A common drive wheel 23 is provided for imparting the equal-angle rotary motion to the cranks, and for ensuring that the cranks are rotated in the correct rotary direction. Drive wheel 23 is located between the two cranks 19, 20, or the cranks 21, 22. In the exemplary embodiment shown in FIGS. 1 and 2, this drive wheel 23 is located between the cranks 19, 20.

As additionally illustrated in FIG. 3, the crank drives 17, 18 for the cutting devices 4, 4' (for the respective top and bottom trimming) further include gear wheels 28-31. The gear wheels are each provided with the same pitch diameter and number of teeth, and are secured to respective crankshafts 24-27.

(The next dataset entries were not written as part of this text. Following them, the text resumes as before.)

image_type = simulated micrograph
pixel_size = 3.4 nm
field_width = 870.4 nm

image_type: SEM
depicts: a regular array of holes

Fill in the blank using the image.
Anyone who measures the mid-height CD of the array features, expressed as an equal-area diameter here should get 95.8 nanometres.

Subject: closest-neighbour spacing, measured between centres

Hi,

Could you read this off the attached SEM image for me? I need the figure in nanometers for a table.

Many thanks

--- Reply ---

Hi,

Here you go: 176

FIG. 2 illustrates that the cranks 19, 20 of one knife 14 have different rotary positions on their crankshafts 24, 25, compared with the rotary positions of cranks 21, 22 on their crankshafts 26, 27. As a result, the lower knife 15 reaches its highest, i.e., culmination, position before the upper knife 14 reaches its lowest position, i.e., the position for maximum cutting engagement. Thus, the cranks 19, 20 associated with the knife 14 are driven in a controlled manner to trail the cranks 21, 22 associated with the knife 15, thus ensuring the optimum cutting engagement motion of the cutting devices 4, 4'.

The aforementioned trailing is possible due to the mutual rotatability of the respective cranks 20, 22 and 19, 21 using the respective gear wheels 29, 31 and 28, 30, and can be adapted, i.e. adjusted to the properties of the printed product 2 and to the required cutting operation.

Because the cranks 19, 21 and 20, 22, and thus the knives 14, 15, have approximately the same speed in their approach region towards the printed product 2 (such speed being approximately equal to the speed of conveyor 3) there is a resultant cutting path along which the cutting engagement takes place.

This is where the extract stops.